Alejandro Garnacho: One of the best teenagers, one of the worst pudding-bowl haircuts

Alejandro Garnacho is tearing up the Premier League at just 18. Our Johnny really likes the look of him; he is proper.
Who’s this then?
Alejandro Garnacho Ferreyra is a 5’11” 18-year-old, Madrid-born winger who currently plays for Manchester United and qualifies to play for both Spain and Argentina.
After playing for Getafe as a kid, he joined Atlético Madrid’s youth system in 2015 aged just 11. As a stand-out youngster, by the time he was 16 – in October 2020 – Manchester United’s academy people arrived in Madrid, took £420,000 out of the nearest cashpoint and took the boy to Old Trafford, giving him a professional contract the following year as he helped the club win the Youth Cup and bagged the Jimmy Murphy Young Player of the Year in 2021/22.

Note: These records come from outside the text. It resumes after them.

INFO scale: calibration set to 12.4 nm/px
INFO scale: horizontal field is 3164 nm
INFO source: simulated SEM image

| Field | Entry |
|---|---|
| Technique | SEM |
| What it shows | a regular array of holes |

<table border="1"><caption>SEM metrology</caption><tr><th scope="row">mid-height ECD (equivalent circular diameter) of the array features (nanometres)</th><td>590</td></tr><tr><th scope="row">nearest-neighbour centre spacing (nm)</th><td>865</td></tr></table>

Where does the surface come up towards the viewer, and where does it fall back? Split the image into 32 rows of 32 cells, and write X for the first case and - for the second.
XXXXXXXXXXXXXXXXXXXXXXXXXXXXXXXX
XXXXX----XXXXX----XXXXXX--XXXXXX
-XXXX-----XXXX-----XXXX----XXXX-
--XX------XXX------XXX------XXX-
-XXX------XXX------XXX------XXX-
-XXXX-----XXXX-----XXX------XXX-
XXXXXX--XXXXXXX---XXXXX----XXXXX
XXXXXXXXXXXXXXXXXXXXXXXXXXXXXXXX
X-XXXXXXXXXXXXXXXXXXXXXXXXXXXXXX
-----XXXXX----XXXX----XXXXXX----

He played 31 times for the U-18s, scored 16 goals and made eight assists. Last season he made just two first-team appearances but this season it’s been an entirely different story, with him making 23. And he’s been impressive in pretty much every game, often coming on in the second half as a substitute.
He’s scored three goals so far this season and notched five assists too.
Internationally he’s played three games for Spain’s U-18 and four for Argentina’s U-20 side, for whom he’s scored four times. Who would you rather play for? My money is on the sky blue and white.
Why the love?
Playing on the left, but being at least notionally right-footed, he’s already spoken about how he analyses the full-backs to spot weaknesses and you can really see that in his play. He’s the sort of winger who gives defenders the old twisted blood syndrome, turning them inside and out.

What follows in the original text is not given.